The following op-ed by IFT President Dan Montgomery was originally published in The State Journal-Register.  

The way last week started, it’s hard to believe how it ended.

Dan MontgomeryOn Monday, the U.S. Supreme Court delivered a powerful blow to our fundamental rights.

I’m not talking about the astonishing Hobby Lobby decision. Rather, in a less-discussed case, the justices’ decision in Harris v. Quinn weakened the home health care workforce in Illinois and could mean a drop in the quality of services you or your family relies on.

The court didn’t just “venture into a minefield,” as Justice Ruth Bader Ginsberg wrote in her blistering Hobby Lobby dissent. It was brought there in Harris by corporate-funded right-wing ideologues who backed the plaintiffs’ case.

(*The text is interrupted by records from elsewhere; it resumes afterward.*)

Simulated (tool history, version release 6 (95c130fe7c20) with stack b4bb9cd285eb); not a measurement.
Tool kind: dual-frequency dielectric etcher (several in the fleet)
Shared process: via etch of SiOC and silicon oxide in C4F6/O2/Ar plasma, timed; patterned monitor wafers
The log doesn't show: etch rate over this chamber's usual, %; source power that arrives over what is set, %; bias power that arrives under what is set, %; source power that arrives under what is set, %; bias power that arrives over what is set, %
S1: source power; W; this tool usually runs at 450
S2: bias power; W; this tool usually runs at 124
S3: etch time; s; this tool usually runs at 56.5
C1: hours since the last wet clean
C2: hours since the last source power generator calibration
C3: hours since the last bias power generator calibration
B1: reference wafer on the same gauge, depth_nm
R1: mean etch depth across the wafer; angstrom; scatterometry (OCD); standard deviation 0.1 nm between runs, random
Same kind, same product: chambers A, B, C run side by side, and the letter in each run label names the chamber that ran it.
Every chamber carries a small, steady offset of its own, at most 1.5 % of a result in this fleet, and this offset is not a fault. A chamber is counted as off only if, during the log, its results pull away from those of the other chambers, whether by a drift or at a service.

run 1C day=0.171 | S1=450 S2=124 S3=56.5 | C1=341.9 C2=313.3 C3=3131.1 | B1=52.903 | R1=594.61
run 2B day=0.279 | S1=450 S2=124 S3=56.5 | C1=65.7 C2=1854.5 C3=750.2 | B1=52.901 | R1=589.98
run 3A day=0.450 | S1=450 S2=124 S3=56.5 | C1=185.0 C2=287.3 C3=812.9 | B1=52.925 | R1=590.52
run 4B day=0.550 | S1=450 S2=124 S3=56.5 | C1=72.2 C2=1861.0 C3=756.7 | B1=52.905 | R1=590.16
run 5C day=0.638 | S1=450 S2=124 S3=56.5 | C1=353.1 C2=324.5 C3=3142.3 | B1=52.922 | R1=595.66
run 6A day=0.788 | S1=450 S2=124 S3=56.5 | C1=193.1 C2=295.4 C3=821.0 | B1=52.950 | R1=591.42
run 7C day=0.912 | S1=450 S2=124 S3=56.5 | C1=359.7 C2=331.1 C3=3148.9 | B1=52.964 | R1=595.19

The lawsuit was funded by a national “right-to-work” organization with deep ties to the Koch brothers and Walmart to essentially say that even though you’re benefitting from a union representing you and securing better pay and conditions, you don’t have to contribute your fair share.

The decision will make it harder for some of the lowest paid workers, such as those who care for the elderly and disabled, to have a union and fight for a better wages, health care and respect.

We need a stable, qualified workforce to meet the growing need for home care, and having a strong union for these workers is the only approach that has been proven effective.

These truths are inconvenient and disruptive to corporate efforts and politicians who want to weaken unions and limit Americans’ pathways into the middle class.

That was Monday. On Thursday, the news got a little better when the Illinois Supreme Court ruled in Kanerva v. Weems, a case brought by the Illinois Federation of Teachers and others, that health care for retired state workers is a constitutionally protected benefit.

Many have said this significant decision may be a predictive signal in our pending lawsuit challenging pension-slashing Senate Bill 1. That’s because the Kanerva decision is based on the same “plain and ordinary” constitutional language, as the court wrote, that pension benefits are a contractual relationship that “shall not be diminished or impaired.”

This provision was included by the framers specifically to ensure that Springfield could not break a promise simply because it was politically convenient. Essentially, the court agreed with the very American idea that a promise is a promise.

We’ve always maintained that the constitution clearly protects the hard-earned and promised retirement security of public employees. We continue to stand willing to work with legislators to develop fair and legal solutions to Illinois’ challenges.

While both Harris and Kanerva understandably were told as “union” stories, make no mistake: all working families are under attack. Whether it’s the health-care worker scraping by or the retired teacher who doesn’t receive Social Security, working people and unions have taken it on the chin for years. Stagnating wages, cuts to pensions and lack of upward mobility have defined the economic distress we’ve all experienced.